Silence over boats sells public short
October 06, 2013
Despite his habit of making bewildering proclamations (''Some of the worst mistakes of my life have been haircuts''), Jim Morrison is responsible for a piece of wisdom that has resonated through the ages: ''Whoever controls the media, controls the mind''.
Control or limit the information available to people, and you frame the debate to your own ends. It's an old tactic but a good one, and it's been deployed in a surprisingly blatant way by the Coalition in its first month in office.
The new government has a bunker mentality when it comes to releasing information about asylum seeker arrivals. It insists information will come only from the new three-star general in charge of border security,
Lieutenant General Angus Campbell, and from Immigration Minister Scott Morrison's weekly Operation Sovereign Borders briefings.
The policy was put to its first test last weekend, and it failed spectacularly.
On Saturday, details began to trickle through about a boat filled with asylum seekers bound for Australia that had sunk the previous day off the southern coast of Java.
Fairfax's Indonesia correspondent, Michael Bachelard, reported the death toll had reached 21, with up to 33 people still missing. Most of the dead were children who could not swim.

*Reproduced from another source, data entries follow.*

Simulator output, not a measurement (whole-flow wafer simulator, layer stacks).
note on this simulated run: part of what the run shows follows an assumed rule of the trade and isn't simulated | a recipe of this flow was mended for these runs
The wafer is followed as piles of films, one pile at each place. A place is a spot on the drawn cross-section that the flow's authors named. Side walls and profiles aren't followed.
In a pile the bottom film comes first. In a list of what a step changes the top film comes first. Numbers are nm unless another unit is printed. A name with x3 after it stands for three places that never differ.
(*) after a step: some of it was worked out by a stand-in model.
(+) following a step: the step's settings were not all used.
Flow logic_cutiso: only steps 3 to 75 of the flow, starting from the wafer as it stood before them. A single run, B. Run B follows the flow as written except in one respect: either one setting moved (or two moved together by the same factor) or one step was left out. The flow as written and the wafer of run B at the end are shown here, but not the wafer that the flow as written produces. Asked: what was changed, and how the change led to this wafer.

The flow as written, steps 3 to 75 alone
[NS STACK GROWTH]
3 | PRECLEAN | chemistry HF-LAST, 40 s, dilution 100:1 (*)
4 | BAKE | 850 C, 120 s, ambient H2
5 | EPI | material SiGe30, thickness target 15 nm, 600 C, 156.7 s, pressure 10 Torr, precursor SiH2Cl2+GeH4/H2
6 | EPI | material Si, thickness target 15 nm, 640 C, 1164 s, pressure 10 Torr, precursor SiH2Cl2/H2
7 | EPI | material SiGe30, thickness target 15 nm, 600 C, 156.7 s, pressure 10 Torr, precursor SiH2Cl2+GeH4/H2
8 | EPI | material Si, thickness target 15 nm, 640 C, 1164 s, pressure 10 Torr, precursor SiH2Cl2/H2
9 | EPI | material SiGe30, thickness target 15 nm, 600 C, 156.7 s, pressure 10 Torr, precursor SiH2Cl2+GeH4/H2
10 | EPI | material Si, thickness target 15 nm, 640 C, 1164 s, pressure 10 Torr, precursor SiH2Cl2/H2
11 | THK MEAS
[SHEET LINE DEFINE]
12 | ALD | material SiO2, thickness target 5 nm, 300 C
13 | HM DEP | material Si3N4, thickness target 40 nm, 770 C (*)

It was AFL grand final day, and Australia was in a celebratory mood. Barbecue plates were being scraped, salads prepared and beer runs made. In Melbourne, newly minted Prime Minister Tony Abbott was at a late grand final breakfast.
But outside reporters were waiting for him, hungry for more information on the tragedy. Did the Prime Minister know about the boat sinking? Could he tell them more?
We will never know. By the time the media caught up with him, Abbott was stone-facedly refusing to respond to questions about those who drowned on their way to Australia. Morrison could offer no better. Calls to his office went unanswered.
Survivors of the boat sinking told Bachelard that Australian authorities had known of their location for 26 hours, and had not sent help.
Their story spread like wildfire. If true, it meant Australia failed to save people's lives when it could have done so. The story urgently needed a government response. But the government was silent.
Under Labor, information about asylum-seeker boats that had arrived in Australia, or had foundered on their way, was relatively easy to come by. The Australian Maritime Safety Authority and Customs and Border Protection released information regularly about boats that were intercepted on the way to Australia, or which foundered on their way here, including the number of asylum seekers on vessels, and where and when they had been intercepted.
Both agencies operated on a presumption in favour of the public's right to know, with the caveat that they would only release information to the media they knew to be accurate, and that would not jeopardise people's safety and Australia's border security. But both agencies have been gagged.
Given Morrison's office was not returning calls, I and many of my colleagues called AMSA and Customs on Saturday, but were referred back to Morrison's media adviser.
Morrison's media adviser's phone was switched off for hours, and calls, a voicemail, texts and an email failed to rouse a response. It was not clear whether the office was even aware of the sinking. Meanwhile, the media reported the tragedy, complete with the asylum seekers' reports of the delay in their rescue.
As a media strategy, the tactic of controlling information at all costs failed miserably, and succeeded only in allowing the media to air unverified accounts all day.
It doesn't reflect well on the government or the media, and it's hardly serving the public.